In addition a family member in Canada on a temporary resident permit seems very clearly to have lawful status that is other than as a visitor.  This includes refugees who have been resettled from abroad on a permit.

Recommendation: Amend the regulations to include exceptions for claimants with a family member in Canada who has:

- a temporary resident visa other than a visitor visa (i.e. to include student visas and temporary worker visas)
- a temporary resident permit
- approval in principle under humanitarian and compassionate grounds

Protected person

The wording of the proposed regulations does not grant an exception for a person with a family member who has been granted refugee protection under the Pre-Removal Risk Assessment (PRRA).  Under the Immigration and Refugee Protection Act, a "claim for refugee protection" ("demande d'asile") is a specialized term that refers only to claims to the IRB.  A claim for protection under the PRRA is called an "application".  The definition of "refugee status claim" in the Agreement as a request for protection clearly covers both claims and applications.

Revised wording (e.g. "A person on whom refugee protection has been conferred") is required to ensure that those accepted under PRRA are covered.
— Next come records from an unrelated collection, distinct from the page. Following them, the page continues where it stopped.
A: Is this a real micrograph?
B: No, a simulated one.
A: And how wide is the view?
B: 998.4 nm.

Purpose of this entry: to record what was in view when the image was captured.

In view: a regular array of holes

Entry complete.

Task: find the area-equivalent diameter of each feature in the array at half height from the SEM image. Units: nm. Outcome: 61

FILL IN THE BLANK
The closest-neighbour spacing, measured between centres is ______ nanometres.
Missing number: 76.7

Recommendation: Amend 159.5(b) to cover family members on whom refugee protection has been conferred through the PRRA.

Similarly, in 159.5(c) reference is made to a family member who has a claim pending, without including family members who have an application for PRRA pending.

Recommendation: Amend 159.5(c) to read "a family member of the claimant who has attained the age of 18 years is in Canada and either has made a claim for refugee protection that has been referred to the Board for determination or has an application for refugee protection that is pending."

Unaccompanied minor

The regulations define unaccompanied minor as someone who is not accompanied by someone who has reached 18 years.  This contrasts with the Agreement which says an unaccompanied minor is someone with no parent/legal guardian in US or Canada.  The regulations would therefore lead to the return to the US of minors who according to the Agreement should be admitted to Canada.  Furthermore, the regulations do not define what is meant by accompanied (in terms of the relationship between the child and the person over 18).  The adult may be just someone who agreed to help the child get to the border or to care for her/him for a limited time. There is no provision for determining if the accompanying adult has any legal (or even moral) obligation to continue to care for the child once they are turned back at the border.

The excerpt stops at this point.